Dublin-born Gilmartin was not involved in the U’s first pre-season fixture, a 2-0 win at Maldon & Tiptree on Saturday.
Sam Walker played the first-half, and Dillon Barnes the second period, although Gilmartin should enjoy some minutes under his belt during the course of pre-season – the U’s are in action again tonight, at Needham Market.
“I still want to be playing, absolutely. You train for a reason, you want to be impress in training,” continued Gilmartin, who began his professional career at Walsall in 2005.

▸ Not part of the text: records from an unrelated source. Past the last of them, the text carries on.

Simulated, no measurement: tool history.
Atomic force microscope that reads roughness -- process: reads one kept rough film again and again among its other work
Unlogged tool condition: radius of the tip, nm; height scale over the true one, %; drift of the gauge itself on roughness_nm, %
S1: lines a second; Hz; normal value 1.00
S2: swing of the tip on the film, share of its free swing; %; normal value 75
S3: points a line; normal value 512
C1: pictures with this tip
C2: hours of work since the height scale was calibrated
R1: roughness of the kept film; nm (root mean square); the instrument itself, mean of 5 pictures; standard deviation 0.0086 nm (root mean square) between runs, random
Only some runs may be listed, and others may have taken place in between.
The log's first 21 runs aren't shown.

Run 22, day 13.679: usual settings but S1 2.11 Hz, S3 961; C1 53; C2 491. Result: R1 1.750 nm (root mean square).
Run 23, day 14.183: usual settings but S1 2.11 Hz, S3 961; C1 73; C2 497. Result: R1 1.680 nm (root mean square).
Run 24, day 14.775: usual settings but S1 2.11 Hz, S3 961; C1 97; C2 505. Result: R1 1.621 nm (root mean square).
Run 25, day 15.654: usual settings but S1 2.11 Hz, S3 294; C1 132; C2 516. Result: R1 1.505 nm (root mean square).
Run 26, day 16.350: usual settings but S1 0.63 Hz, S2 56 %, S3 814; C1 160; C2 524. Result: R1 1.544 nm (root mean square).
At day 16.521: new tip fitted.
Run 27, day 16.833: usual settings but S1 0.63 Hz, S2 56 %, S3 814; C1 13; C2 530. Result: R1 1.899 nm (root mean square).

“But there’s also that side of me now that wants to make sure that Sam (Walker) is improving, and that Sam feels good going into the start of a season, with things that he wants to work on, developing his game. The fact that I am a young goalkeeping coach, that can also be beneficial, because I am still in the game and I know what suits me.
“We are very similar physically, so I know the types of things that we need to work on. We are both strong, physical characters.
“And I think that the training has shown that over the last week, it’s been great.
“It’s up to me manage my time between my training and my coaching.
“In terms of playing in pre-season, I will have a chat with the manager (John McGreal) – he is still my manager. I’m a part of the staff, but I am also part of the playing squad as well, and I’m sure at some stage I will be out on the pitch and getting some minutes. I’m delighted to be here,” added Gilmartin.